Lessons from current Global Events

A lot of what is happening in all the centres of global influence has its springhead in policies of inclusion and exclusion adopted by different governments — By Anil Gujadhur

The new American President was elected on a campaign to “Make America Great Again”. This slogan implied that America would have fallen behind where once it was and needed to be brought back to the prime position.

Last week, the US Senate adopted a tax bill which proposes, amongst others, a reduction of the US corporate tax rate from 35% to 21%. It is seen by proponents of the Bill as a key plank for infusing a new surge of investment by US companies and hence fitting with the objective to bring back investments and jobs at home. Other analysts predict that it will eventually bring a backlash against the population by building up a huge fiscal deficit through excessive giveaways to the corporate sector, eventually making the economy heavily indebted and weaker.

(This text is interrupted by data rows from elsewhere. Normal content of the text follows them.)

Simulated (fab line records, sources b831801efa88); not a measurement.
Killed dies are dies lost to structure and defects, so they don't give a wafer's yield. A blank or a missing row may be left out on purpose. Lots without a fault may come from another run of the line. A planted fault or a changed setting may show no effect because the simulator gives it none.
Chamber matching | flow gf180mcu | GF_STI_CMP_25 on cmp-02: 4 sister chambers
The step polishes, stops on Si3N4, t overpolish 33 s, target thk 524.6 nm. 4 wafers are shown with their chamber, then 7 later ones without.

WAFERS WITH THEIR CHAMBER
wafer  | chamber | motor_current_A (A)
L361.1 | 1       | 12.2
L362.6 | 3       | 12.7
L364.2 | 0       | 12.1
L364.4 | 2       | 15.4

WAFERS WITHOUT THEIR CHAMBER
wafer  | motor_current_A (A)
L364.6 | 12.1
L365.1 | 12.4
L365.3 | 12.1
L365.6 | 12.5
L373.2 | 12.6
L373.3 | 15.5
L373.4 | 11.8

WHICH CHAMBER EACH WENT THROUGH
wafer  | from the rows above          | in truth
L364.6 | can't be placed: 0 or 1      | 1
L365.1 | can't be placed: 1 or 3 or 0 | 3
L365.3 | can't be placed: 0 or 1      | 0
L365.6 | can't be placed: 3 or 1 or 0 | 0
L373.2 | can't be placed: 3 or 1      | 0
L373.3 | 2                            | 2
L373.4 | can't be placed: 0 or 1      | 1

There are always differences of opinion on policy matters. Time will tell whether substantive American companies will be fetched back home as a result of such a decision. But the new American administration is also busy going over past agreements the US has made with other nations.

This includes challenging multilateral trade agreements such as NAFTA and, lately, threatening with retaliation countries that would vote in favour of a UN Resolution against the US President’s decision to recognize Jerusalem as Israel’s capital. Undeterred, a big majority of UN members voted against the position taken by the US last week.

The message being conveyed is that America will triumph if it looked primarily to its own interests, irrespective of what happens to the liberal international order linking together the world economy it has helped to foster over decades past. It remains to be seen whether the primacy of a US in a world torn apart into small bits and pieces will count for very much. It should be clear however that small countries like Mauritius will hardly have much say in this kind of an emerging international order in which everyone aggressively defends his own interest first and foremost.

The same illusion of power in “splendid isolation” visited upon Britain in mid-2016. Perhaps truly unable to steer its own course as a member of the EU and increasingly overwhelmed by a flow of migrants in the midst of generally weak economic conditions for workers over a fairly long stretch of time since the Great Recession of 2008, a good number of British citizens felt that “enough is enough”. They decided to snap ties with the EU.

It is only after this decision was taken in the referendum that it would have dawned on voters in Britain how big a gap separated it from the dreamt-of standalone “glorious days of empire” and the concrete need now to seek alternative trade partners. There is no longer the confidence that Britain would easily ride over the storm single-handedly. As if sending a clear message how unconvinced they have become of brighter prospects of late, British voters have, in the last elections of mid-June 2017, given the Conservatives the reins of a minority government.

An emerging chaotic world order

Add to this demands for separatism elsewhere. Not content with the large influx of migrants into Germany and Europe, in the sequel of mismanagement, wars and unstable regimes in the home countries from which the migrants are coming, European voters have reacted by voting increasingly for far-right parties. As a result, Europe which was in need of even stronger unity and clearer direction in the face of the new American isolationism, is not quite in position to assert this kind of unity.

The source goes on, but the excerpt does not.